As thousands of protesters descend on Switzerland and France in preparation for Sunday's G8 summit, authorities implement measures to insure Evian will not become the next Genoa or Seattle.
The protesters are already making their points, even before world leaders arrive on Sunday.
French authorities have sealed off the small French border town of Evian-les-Bains in preparation for this year's G8 summit of the seven most industrialized countries and Russia, which kicks off Sunday and runs through June 3.
Surrounded by mountains and accessible mostly by winding roads, the French chose the resort town because its rugged terrain makes it easier to seal and control movements. Officials were anxious to prevent anti-G8 protesters -- 100,000 to 250,000 of whom are expected to turn up -- from disrupting the policy meeting.
A violent trend
In recent years international political and economic conferences have increasingly been accompanied by protests from the anti-globalization movement. Seattle, Prague and Gothenburg have all become synonymous with the violent clashes between police and demonstrators that have plagued meetings of the World Trade Organization, the World Bank, the European Union and the Group of 8.

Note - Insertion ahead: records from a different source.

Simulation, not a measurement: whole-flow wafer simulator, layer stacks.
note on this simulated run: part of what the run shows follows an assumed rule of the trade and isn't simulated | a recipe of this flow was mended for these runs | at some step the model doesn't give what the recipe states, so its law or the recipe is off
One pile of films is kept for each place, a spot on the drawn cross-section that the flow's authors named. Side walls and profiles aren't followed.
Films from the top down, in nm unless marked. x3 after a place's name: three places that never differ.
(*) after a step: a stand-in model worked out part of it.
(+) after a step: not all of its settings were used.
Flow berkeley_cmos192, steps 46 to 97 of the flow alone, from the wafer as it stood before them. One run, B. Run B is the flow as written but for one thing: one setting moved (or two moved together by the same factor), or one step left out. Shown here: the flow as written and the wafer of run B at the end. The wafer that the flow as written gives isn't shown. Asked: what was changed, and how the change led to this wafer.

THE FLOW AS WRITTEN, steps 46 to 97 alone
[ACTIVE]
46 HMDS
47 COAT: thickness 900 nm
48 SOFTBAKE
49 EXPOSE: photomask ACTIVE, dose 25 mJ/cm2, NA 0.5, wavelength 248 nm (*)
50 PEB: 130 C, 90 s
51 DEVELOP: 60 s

In July 2001, police brutality -- punctuated by the killing of 23-year-old protestor Carlo Giuliani -- overshadowed a meeting of the G8 there.
This time, French officials and their neighbors in Switzerland are determined to save Evian -- a town whose name is famous for the water it bottles -- from the same fate. The two countries have been working together to beef up security. Surface-to-air missiles and radar warning systems have been installed to protect the world leaders gathering, and all flights have been banned over the city's airspace.
With much of Evian sealed off from outsiders, most of the protests are expected to take place in the nearby French town Annemasse and Geneva and Lausanne in Switzerland. France has sent nearly 15,000 police, soldiers and emergency workers to the area. Switzerland has drafted thousands of police and enlisted the help of 1,000 German troops to ensure safety at Geneva's international airport, where the G8 leaders are expected to arrive.
Thousands of protesters travelled in chartered trains to Annemasse and Geneva on Thursday for a three-day alternative gathering, dubbed the "Summit for a Different World," with seminars on hot-button topics like ending poverty and improving the environment.
The G8's opponents represent a wide range of groups, from anarchists to gay rights advocates, humanitarians to farmers and Christians to proponents calling for Third World debt relief. Four "anti-capitalist" villages set up in the area will offer visitors alternatives to the G8's vision.
A demonstrator throws a Molotov cocktail.
"The G8 is illegitimate and its policies are harmful to the people of the planet. We have to get rid of it," Jacques Nikonoff, president of the anti-globalization group Attac, told the French newspaper 20 Minutes.
Protest marches have already begun and are meant to lead up to a final large demonstration with up to 200,000 people on Sunday, when the G8 leaders are scheduled to arrive in Evian. Protesters will be fueled by the presence of U.S. President George W. Bush on a continent were millions demonstrated against the recent U.S.-led war in Iraq.
Organizers say the protesters will block summit participants from reaching their conference rooms in Evian. But with most G8 leaders being airlifted to the site by helicopter, their best chance may be to hinder the delegates and summit officials who need to drive from Geneva or take a ferry across the lake to attend the meeting.
Still, anti-summit organizers too are going out of their way to avoid the violence that marred the Genoa summit. Operating under the motto "No Genoa in Evian," the protest leaders have pledged not to allow a repeat of 2001's violence.
"We've taken steps, and those involved in vandalism and violence will be condemned in advance," Nikonoff said. "They are not part of the alternative world movement."
Riots aren't to be expected, Lukas Engelmann, coordinator for Attac Germany, told the Associated Press. He predicted smaller scuffles, but said the hardcore violent groups weren't interested in Evian. Instead, he warned, they were preparing for the European Union summit in Thessaloniki, Greece in late June.
Footing the bill
Meanwhile, officials in Geneva greeted the anti-summit visitors on Thursday with around 70,000 flyers emphasizing that the United Nations' European headquarters was a city of peace and tolerance.
But Switzerland isn't very happy about having to carry a large share of the summit burden. The costs for providing security have been estimated at more than €26 million ($31 million), most of the which will be shouldered by Swiss taxpayers, Swiss Radio's Web site Swissinfo reported.
Geneva's Chamber of Commerce fears that the loss of business suffered by the local community will add up to another €33 to 65 million. "All companies [in the Geneva area] will experience a slowdown from Thursday that will run until Monday or Tuesday," Patrick Mayer a member of the chamber of commerce's management committee, told Swissinfo. "That slowdown obviously carries a pretty tremendous cost."
The financial impact could be compounded by tight security that keeps employees from going to work and consumers from shopping. Furthermore, vacationers are steering clear of the area, leaving hotel bookings down by as much as 50 percent.
Already on Thursday the majority of the shops in Geneva's city center had been boarded up, and many residents had left town on vacation.